[360] I shall reserve for chap. xi. notices of iron by the classic and sacred poets of Greece.

[361] Troy and its Remains, p. 362; the analysis by M. Damour of Lyons.

[362] The theory of Stephani, Schulze, and others concerning the Byzantine date and Herulian origin of the Mycenæan graves, has been treated in England with some respect by Mr. A. S. Murray and Mr. Perry.

[363] According to Pausanias, Alyattes, the Lydian king (ob. b.c. 570), dedicated to his god, amongst other offerings, an inlaid iron saucer.

[364] Neither from this nor from any other passage can we ascertain whether the Chalybes tribe gave its name to chalybs (steel), or whether the material worked named the workmen.

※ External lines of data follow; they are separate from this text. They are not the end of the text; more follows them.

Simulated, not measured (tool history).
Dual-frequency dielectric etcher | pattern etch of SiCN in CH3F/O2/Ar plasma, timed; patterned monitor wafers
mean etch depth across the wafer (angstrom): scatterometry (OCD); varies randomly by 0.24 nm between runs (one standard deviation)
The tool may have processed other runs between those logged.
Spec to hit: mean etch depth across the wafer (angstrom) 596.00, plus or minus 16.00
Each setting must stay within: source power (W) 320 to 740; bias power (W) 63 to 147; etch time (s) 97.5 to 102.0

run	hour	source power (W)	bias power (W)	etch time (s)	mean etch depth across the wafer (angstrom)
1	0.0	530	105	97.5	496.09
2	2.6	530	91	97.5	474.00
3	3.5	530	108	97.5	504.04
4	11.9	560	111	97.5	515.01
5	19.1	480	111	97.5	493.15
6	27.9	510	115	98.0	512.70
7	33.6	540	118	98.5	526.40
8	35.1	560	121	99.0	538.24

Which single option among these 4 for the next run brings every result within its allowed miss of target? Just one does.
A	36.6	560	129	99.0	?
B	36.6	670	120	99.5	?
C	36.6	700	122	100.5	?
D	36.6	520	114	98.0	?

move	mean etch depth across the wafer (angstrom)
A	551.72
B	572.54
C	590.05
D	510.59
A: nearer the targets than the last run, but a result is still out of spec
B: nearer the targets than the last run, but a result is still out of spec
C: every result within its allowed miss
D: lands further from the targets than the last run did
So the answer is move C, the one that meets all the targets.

[365] Colonel Yule (M. Polo, ii. 96) remarks that in the Middle Ages steel was regarded as a distinct natural species made of another ore, and relates how a native to whom an English officer had explained the process of tempering replied, ‘What, would you have me believe that if I put an ass into the furnace it will come out a horse?’

[366] Acies is properly the edge, that is, the steeled or cutting part of an instrument, which may be case-hardened. Hence the later words aciare, to steel, and aciarium, sharpening steel; hence, too, the neo-Latin acier, acciaio, &c.

[367] See chap. xiii. Dr. Evans (Bronze, 275) says, ‘How far their process of burying iron until part of it had rusted away would, in the case of charcoal iron, leave the remaining portion more of the nature of steel, I am unable to say.’ It will appear that this burying is often spoken of; I have never seen it practised.

[368] Regulus (the ‘little king’) is the residue of pure metal purged of its dross; the old alchemists so entitled it because they ever expected to find the great king—Gold.

[369] At the Anthropological Congress of Austrian Salzburg (Aug. 1881) the tools attributed to the ‘Keltic’ miners were almost the same as those which I had seen near the Wrekin.